I’m waiting for them to realize where Prof. Delong found the citation for the monkey research.

Bad economics from McArdle!?

Wednesday, October 21st, 2009

I know. I know. I’m thinking I misunderstood her in some way. She says:

When the unemployment rate is up around the 10% line, the problem is not people waiting around for perfection; it’s that there aren’t any jobs for them to take. Increasing peoples’ incentive to take a job offer will not do anything to increase the number of job offers; at best, you’re just shuffling the unemployment around some. Indeed, at a time when aggregate demand has collapsed, more generous unemployment benefits could plausibly make the unemployment rate lower.

The way I parse this paragraph — and I’m very suspicious of my parser given what its forcing me to conclude — she’s saying the labor supply curves for the unemployed don’t slope up and she’s saying UI is a more efficient policy than straight transfers (the alternative policy to UI) or normal aggregate demand policy.

Let me first state the obvious: because there are few job openings out there, doesn’t mean there are no job openings. Can we all please get aboard the marginal analysis bus?

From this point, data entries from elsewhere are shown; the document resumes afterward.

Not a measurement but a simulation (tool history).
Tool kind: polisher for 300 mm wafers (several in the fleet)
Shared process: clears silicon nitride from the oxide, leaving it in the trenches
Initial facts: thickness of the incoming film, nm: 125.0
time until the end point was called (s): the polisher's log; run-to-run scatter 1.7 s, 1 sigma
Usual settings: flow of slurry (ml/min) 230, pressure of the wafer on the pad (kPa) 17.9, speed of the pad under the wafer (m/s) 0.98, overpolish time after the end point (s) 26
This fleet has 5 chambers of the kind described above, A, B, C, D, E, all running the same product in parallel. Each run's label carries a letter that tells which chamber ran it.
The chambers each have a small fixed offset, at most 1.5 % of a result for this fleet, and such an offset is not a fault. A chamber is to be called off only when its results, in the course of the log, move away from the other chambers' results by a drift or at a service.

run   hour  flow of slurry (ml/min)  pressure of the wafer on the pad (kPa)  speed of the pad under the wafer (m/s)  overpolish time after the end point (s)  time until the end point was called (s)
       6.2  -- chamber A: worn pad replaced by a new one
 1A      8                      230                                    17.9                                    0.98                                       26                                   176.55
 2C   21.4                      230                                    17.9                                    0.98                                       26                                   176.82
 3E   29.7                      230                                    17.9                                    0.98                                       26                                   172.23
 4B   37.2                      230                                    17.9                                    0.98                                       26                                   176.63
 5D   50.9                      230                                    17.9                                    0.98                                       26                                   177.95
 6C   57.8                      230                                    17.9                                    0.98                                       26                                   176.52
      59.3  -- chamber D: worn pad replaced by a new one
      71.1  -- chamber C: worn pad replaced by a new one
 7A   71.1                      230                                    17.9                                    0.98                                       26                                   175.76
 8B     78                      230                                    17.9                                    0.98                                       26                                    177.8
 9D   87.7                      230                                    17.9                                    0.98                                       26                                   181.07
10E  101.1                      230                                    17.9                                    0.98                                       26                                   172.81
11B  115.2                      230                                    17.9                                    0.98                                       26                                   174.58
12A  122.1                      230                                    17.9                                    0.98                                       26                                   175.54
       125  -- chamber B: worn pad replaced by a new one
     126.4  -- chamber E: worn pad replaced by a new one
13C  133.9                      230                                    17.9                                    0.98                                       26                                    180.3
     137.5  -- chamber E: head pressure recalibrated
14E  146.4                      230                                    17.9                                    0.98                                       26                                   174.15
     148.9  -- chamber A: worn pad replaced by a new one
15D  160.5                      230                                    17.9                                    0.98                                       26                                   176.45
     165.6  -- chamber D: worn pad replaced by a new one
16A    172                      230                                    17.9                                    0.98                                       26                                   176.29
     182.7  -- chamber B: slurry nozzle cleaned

Consider the decisions an unemployed person has to make regarding finding a new job. He must decide how hard to work at finding a new job and he must decide which job offers to take. Now, I have a very loose definition of job offer. The help wanted poster outside McDonald’s is very likely a job offer even though no one explicitly offered the job to the unemployed person. The harder he looks for a job the more implicit and explicit offers he will get.

Working backwards in time: will the unemployed worker be less likely to take a random job offer if UI benefits increase? Yes because the cost of taking that random job offer goes up as he has to give up more UI benefits.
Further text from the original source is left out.